Electric cars are known to have lower maintenance and running costs than conventional internal combustion engine (ICE) cars. This is due to lower number of parts and efficient electric drivetrains. So why are owners reporting higher levels of tire wear? Even Michelin, a major manufacturer of tires, reports that EVs will consume regular tires about 20% faster on average than on gasoline cars. This is due to two primary reasons.
EVs Are Heavier
Electric cars are usually heavier than the equivalent combustion powered cars. The high voltage battery in the car floor is the heaviest component of the car, and this adds weight in comparison to an ICE drivetrain with engine/transmission/fuel. More weight pressing down on the tire’s contact area will produce more friction and wear down the tire faster.
Improved manufacturing techniques and innovations can work to reduce weight gap between electric and gasoline powered cars. For example; Tesla is developing strategies to reduce part counts by casting large sections of the car body and integrating the battery pack into the structure of the car. But for now, EVs will be notably heavier than ICE cars.

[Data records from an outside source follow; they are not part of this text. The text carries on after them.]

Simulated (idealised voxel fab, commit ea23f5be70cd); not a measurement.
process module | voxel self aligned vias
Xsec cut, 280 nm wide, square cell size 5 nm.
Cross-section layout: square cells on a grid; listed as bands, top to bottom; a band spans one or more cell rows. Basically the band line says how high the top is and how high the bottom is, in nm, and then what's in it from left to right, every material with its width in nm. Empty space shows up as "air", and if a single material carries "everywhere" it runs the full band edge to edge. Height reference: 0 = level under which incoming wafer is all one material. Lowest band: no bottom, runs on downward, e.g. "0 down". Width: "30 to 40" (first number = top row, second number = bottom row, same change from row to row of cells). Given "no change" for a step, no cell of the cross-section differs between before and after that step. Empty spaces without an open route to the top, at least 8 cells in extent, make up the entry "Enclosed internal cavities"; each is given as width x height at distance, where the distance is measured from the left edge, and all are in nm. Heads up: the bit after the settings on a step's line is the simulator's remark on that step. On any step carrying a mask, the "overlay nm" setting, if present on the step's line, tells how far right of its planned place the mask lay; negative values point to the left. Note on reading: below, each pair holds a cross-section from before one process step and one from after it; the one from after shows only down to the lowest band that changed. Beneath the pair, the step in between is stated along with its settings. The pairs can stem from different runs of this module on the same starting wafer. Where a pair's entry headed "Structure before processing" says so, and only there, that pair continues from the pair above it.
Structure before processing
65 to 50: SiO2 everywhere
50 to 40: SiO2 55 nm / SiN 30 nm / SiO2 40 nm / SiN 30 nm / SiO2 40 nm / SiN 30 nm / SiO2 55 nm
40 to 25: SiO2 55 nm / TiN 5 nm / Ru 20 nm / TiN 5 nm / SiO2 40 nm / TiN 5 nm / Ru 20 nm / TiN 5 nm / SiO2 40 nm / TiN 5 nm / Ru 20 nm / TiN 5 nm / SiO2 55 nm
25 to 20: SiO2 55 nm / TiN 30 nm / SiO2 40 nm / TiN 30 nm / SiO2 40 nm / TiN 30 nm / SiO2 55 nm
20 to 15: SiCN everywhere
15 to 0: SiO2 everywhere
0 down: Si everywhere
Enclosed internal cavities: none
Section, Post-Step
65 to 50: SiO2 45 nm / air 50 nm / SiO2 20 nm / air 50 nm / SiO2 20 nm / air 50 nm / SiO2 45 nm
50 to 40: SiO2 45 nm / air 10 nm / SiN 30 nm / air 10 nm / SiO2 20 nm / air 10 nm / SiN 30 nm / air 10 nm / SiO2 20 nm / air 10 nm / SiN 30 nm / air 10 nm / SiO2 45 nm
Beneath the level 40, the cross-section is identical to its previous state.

Many EV’s also come with relatively skinnier tires than gasoline cars in order to improve efficiency, but this also means more weight pressing against a smaller tire contact patch on the ground. For example; The Ford Mustang Mach-E comes standard with tires only 215mm wide, which is unusually narrow for a vehicle of this weight and size. Most mid-size crossovers have tires that are 235mm or wider. More weight pressing against a smaller contact area will contribute to faster tire wear.
Instant Torque, And More Of It
What is instant torque? Torque is the twisting force generated by the engine/motor. To put simply, the vehicle occupants will feel torque when they are pressed back against the seat during acceleration. A combustion engine will have a lower amount of torque from standstill, and gradually build torque as the engine increases speed.
An electric motor does not need to build up speed to reach peak torque. Most of the twisting force of the motor is available in the instant the vehicle starts moving. Hitting the accelerator hard from a stoplight is a lot of fun in an EV, but it causes a lot of strain on tires. A stationary tire needs to overcome static friction in order to begin motion, and applying a lot of torque from a standstill will stress the tire materials greatly.
In addition to instant torque delivery, EVs will generally have more torque available than equivalent gasoline combustion cars. For example; the Hyundai Kona with the 2.0L engine has 132 lb.ft of torque, while the Kona Electric has 291 lb.-ft.
How to get more life out of tires on EVs?
1. Ease Onto The Go Pedal
It is fun and addicting to launch quickly from stop signs and streetlights, but this tends to shred tires prematurely. Try slow rolling and gradually depressing the accelerator pedal from a stop. You could still enjoy the thrill by accelerating quickly while already in motion, but full throttle launches will prematurely wear out the tire tread.
2. Proper Tire pressures
Check tire pressures regularly. Incorrectly inflated tires may increase energy consumption and also increase wear. Because EVs are heavier, the recommended tire pressures may be higher than you expect compared to conventional combustion engine cars. Check your manufacturer manual or door frame stickers for recommended pressures.
3. Rotate Tires Every 6 Months
Most manufacturers recommend tire rotation every six months to distribute tire wear more evenly. Front-wheel-drive cars tend to wear out their front tires more quickly, and the opposite is true for rear-wheel-drive cars. Even if your EV is all-wheel-drive, it will not wear the tires at the same rate.
4. Avoid Staggered Wheel Setup, If Possible
Some performance oriented models such as the Porsche Taycan or the Tesla Model Y Performance have wider tires in the rear than in the front. This helps with acceleration and handling, but comes with additional costs. It is not possible to rotate staggered tires. Therefore, owners of these high performance models will need to replace the rear sets of tires more frequently.
In the case of the Tesla Model Y Performance, the front tires are 255mm wide and the rears are 275mm. Opting for a Long Range trim means using 255mm tires on all four corners.
5. Use EV Specific Tires
Major tire manufacturers such as Michelin and Pirelli have developed specific tires models for the unique requirements of EVs. Special rubber compounds and noise insulation materials help the tires deal with increased torque and quiet performance of EV drivetrains. Although EV specific tires may be slightly more costly than regular tires, these tires generally last longer and produce less road noise. Consider EV specific tires for your next set.